In addition, the insurer can now work better with start-ups and cut costs. He adds:

A lot of start-ups are in the insuretech space, and we participate more easily with them, so if we want to pilot or interface with them, they’re also riding with AWS so it’s much quicker to test something, spin it back up or down without as much investment,”

On the cost side, like most traditional companies, by shifting to the cloud we’re making savings of between 20 to 30% for things we’re putting in there.

An AWS future?

Part of the reason that AWS was selected was that Guardian felt it was easier to find and train talent with AWS skills.

The company has invested heavily in this area; it retrained about 200 of its staff in the cloud and development space, and trained 2500 of its employees on how to work within an agile operating model. Del Vecchio says:

We changed how people work, where they work, the locations they worked and the operating model from more of a legacy and waterfall way of working to a safe agile programme and that’s where we’re seeing a lot of benefit for the organisation.

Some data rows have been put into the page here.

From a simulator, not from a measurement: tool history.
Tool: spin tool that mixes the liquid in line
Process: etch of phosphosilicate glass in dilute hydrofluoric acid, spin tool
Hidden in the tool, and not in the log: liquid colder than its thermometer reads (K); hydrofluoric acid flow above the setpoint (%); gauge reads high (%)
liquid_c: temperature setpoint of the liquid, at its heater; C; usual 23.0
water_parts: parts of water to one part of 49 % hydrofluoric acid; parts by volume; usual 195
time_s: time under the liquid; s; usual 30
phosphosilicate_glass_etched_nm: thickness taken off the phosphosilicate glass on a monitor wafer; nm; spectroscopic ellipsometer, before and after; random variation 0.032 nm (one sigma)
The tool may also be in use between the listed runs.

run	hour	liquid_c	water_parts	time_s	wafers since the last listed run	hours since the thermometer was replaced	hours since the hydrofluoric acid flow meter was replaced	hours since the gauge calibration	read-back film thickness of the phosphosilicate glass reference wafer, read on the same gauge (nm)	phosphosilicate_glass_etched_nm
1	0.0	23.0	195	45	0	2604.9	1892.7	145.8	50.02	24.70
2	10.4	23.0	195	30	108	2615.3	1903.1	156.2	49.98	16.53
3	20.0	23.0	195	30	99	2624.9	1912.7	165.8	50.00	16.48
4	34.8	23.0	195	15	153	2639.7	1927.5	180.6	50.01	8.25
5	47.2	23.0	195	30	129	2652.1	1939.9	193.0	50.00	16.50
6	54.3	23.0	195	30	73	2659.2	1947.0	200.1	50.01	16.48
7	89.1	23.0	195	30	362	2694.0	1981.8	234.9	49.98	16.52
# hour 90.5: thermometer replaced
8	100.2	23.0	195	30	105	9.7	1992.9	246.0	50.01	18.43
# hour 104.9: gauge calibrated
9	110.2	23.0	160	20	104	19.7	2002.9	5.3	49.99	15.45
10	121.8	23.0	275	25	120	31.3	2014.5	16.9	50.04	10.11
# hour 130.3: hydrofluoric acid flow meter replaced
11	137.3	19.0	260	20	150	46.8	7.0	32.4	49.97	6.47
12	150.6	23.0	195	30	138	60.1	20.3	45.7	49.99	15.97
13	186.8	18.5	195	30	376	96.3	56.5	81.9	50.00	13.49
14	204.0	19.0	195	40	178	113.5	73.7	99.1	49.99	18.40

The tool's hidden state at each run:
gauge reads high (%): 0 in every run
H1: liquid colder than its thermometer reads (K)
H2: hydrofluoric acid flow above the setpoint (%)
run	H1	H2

But DevOps isn’t something that he envisages the company using in the years to come. He adds:

I think a lot of companies leverage DevOps to get to the cloud but we took an accelerated path to the cloud, so I’m thinking about what the next wave of the operating model is going to look like because I don’t think it’s DevOps.

While Guardian is a Microsoft Office 365 and Salesforce customer, Del Vecchio is wary of being over reliant on AWS for the majority of its cloud needs. He explains:

We wanted to get the muscle memory and capabilities to migrate to the cloud and now [because of being wary of vendor lock-in], we’re looking at either having a secondary cloud or having a data bunker in place where we store data. So in an event of an emergency if we had to spin up, we do it at that time as opposed to running parallel clouds or not – so we’re evaluating what the best option is.

The company may have undergone the majority of its heavy lifting to the cloud, but as Del Vecchio makes clear, the transformation has only just begun.